Tuesday, November 29, 2005

On Hindsight

Lots of people are fond of asking lawmakers, about the Iraq War, "Would you make the same decision knowing what you know now?" This is a completely irrelavent question. It doesn't matter how lawmakers would react with the proverbial 20/20 hindsight. It matters how they would react with the knowledge they had THEN. We are never going to be facing threats with PERFECT intelligence. There is simply no such thing. Since we are never going to have perfect intelligence, the only relavent question is how are you going to react to threats with imperfect intelligence. Are you going to sit back and hope the threat isn't as big as the intel suggests? This is what we did prior to 9-11. Do we want to go back to that?
Democrats are fond of saying when it's pointed out that they all described Hussein as a threat, "Clinton never took us to war over it." They actually proclaim the fact that they saw the threat but did nothing about it.
Lorie Byrd wrote a great article today on this subject.

After 9/11, we all asked why the dots were not connected. We vowed that never again would our refusal to take action against known threats result in the slaughter of innocent Americans. The points made by Vice President Cheney in 2003 are ones that Republicans must make now. It is necessary, first, to lay the foundation by reminding the American public of what was known in 2002 and 2003, and refuting the big lie that has taken hold as a result of Democrat mantras parroted by a liberal media that Bush "lied" and "misled" the country into war. The administration has made a good start in that effort.
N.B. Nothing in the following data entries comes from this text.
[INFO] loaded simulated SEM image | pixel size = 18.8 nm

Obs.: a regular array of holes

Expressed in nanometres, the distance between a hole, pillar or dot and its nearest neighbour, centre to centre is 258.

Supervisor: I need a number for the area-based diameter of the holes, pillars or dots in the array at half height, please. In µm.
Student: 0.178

After the record has been set straight, it must be pointed out that Democrats are not to be trusted with the nation’s security. They have shown that not only will they endlessly debate until it is possibly too late but that after a military action has been initiated, in the face of difficulties and waning public support, many will back out and abandon the mission and the troops. The approach of the Democrats to the threat posed by Saddam Hussein as outlined in all of the intelligence reports available prior to the war in Iraq stands in stark contrast to that of the Bush administration.